Monday, February 8, 2010

Fashion

Fashion is what you adopt when you don't know who you are.
Quentin Crisp

Do you know who you are? You may be thinking that's a stupid question and of course you know who you are. But I think that most people really don't. From the time we're born, we are told who we are and who we should be by both our family and all the other adults in our lives. All of whom can't possibly know who we really are. The truth is that only we can ever really know that. But when we are small children, we think that the adults know everything so they must know everything there is to know about us too. They must know who we are. And who we should be. And once we have learned the ideas of a few key people, they often stay throughout our lives.

Once we have learned that our family thinks we are lazy or not too bright or whatever, we start to act that way because we, as small children, think that that must be who we are. Which confirms their expectations and leads to a downward spiral of increasing negativity. And often these messages are reinforced by marketing messages designed to get you to buy the latest thing that will cure all the problems you think you have and even new ones you never knew you had.

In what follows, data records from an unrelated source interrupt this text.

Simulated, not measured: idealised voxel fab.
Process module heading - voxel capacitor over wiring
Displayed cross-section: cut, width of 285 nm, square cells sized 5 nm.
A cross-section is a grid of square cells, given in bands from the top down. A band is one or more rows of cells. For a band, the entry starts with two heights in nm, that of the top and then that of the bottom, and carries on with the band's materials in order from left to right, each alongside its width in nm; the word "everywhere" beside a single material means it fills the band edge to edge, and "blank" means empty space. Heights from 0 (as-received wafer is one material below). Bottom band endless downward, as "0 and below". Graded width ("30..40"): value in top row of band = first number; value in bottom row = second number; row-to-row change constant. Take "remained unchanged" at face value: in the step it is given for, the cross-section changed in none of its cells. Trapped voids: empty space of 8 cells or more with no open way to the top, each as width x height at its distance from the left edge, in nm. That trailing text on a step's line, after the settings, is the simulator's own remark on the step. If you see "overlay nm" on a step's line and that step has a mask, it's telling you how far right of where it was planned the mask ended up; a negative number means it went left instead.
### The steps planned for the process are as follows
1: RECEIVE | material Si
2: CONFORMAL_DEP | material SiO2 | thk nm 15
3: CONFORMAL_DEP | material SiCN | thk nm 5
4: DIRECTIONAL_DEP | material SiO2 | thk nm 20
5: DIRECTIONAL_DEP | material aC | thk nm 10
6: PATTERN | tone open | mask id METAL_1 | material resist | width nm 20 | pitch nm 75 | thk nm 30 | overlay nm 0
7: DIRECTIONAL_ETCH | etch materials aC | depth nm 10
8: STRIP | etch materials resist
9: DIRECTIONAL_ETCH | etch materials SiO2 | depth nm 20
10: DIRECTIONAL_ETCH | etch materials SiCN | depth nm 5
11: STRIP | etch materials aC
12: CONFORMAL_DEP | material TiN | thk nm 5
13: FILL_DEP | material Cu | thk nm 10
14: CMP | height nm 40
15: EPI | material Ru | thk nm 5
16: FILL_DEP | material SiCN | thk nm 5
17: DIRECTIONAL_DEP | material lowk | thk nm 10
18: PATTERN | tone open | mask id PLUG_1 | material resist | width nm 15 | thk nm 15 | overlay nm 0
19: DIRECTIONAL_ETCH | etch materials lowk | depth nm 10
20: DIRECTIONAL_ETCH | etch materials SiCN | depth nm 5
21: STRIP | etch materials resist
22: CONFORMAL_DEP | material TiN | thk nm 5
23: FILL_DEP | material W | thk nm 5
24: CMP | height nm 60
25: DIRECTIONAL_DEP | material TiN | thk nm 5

Because you don't know who you are, you continue to let other people define you. It takes a great deal of courage and self-awareness to break free of other people's opinions of you and how you should behave. It is much easier to just go along with the fashions that are the main indicator of society's expections of social acceptability. It takes courage for a man, for example, to go around with long hair when all the men around him are sporting crew cuts. And it takes the self-awareness to know that crew cuts are just not suitable for him. Fashion is what you adopt when you don't know who you are. Do you know who you really are? Would you dare to express yourself in a way that runs counter to the fashions you see in everyone around you?